On Behalf of | Feb 22, 2024 | Divorce Mediation |

Married couples expect to have a long, happy life together, but that’s not always reality. Life is filled with unexpected situations that can impact relationships, and some of those issues can lead to divorce. When ending a Florida marriage, there are different options, and collaborative divorce might be the right one for you.

Understanding collaborative divorce

Collaborative divorce is a process that allows married couples to dictate all the terms of their split. Instead of spending a long time in court and dealing with heavy, emotional scenes, they can negotiate matters of concern and use mediation to their advantage if necessary. The parties can decide on property division, alimony, child custody, child support and anything else relevant to their divorce.

How collaborative divorce works

For collaborative divorce to be an option, spouses must put aside their differences and agree to work together. The process is only appropriate when both parties are open to compromising; if there is contention between them, it won’t work.

Each party has legal representation and is open to alternative means to settle disputes. The spouses first meet privately with their respective attorneys to discuss their concerns and expectations. Third party professionals may be brought in to assist in any areas of concern; for example, if there’s an issue about child custody, a child specialist may be summoned.

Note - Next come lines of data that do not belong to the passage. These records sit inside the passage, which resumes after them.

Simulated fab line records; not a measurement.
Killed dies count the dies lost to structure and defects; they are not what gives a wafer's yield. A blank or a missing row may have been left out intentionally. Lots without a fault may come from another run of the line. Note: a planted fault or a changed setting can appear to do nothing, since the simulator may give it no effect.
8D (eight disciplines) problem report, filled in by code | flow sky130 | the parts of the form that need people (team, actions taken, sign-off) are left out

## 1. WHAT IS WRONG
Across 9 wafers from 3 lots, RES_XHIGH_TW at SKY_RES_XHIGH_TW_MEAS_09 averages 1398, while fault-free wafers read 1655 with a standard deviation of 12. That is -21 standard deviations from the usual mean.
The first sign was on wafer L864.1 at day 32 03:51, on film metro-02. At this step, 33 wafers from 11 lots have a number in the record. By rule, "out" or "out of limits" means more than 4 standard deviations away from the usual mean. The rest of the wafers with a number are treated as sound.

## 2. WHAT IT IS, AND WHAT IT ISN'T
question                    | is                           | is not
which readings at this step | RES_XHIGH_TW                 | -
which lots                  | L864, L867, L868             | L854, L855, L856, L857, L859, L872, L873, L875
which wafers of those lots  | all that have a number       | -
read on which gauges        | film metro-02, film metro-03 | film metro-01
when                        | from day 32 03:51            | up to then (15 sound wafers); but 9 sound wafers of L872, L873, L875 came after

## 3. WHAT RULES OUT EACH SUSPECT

Afterward, everyone meets to explain their issues and negotiate what they want out of the divorce. Both spouses are expected to be honest and provide any information necessary for negotiations to succeed. The parties also sign an agreement stating that they will not go to court. However, if negotiations don’t succeed and there are still issues to resolve, the attorneys must withdraw from the case, and the spouses will go to court where a judge decides the outcome for them.

Collaborative divorce is a good alternative to drawn-out court proceedings, but it’s not for everyone. Those with a history of domestic violence, substance use disorder or couples who don’t get along are not suited for the process.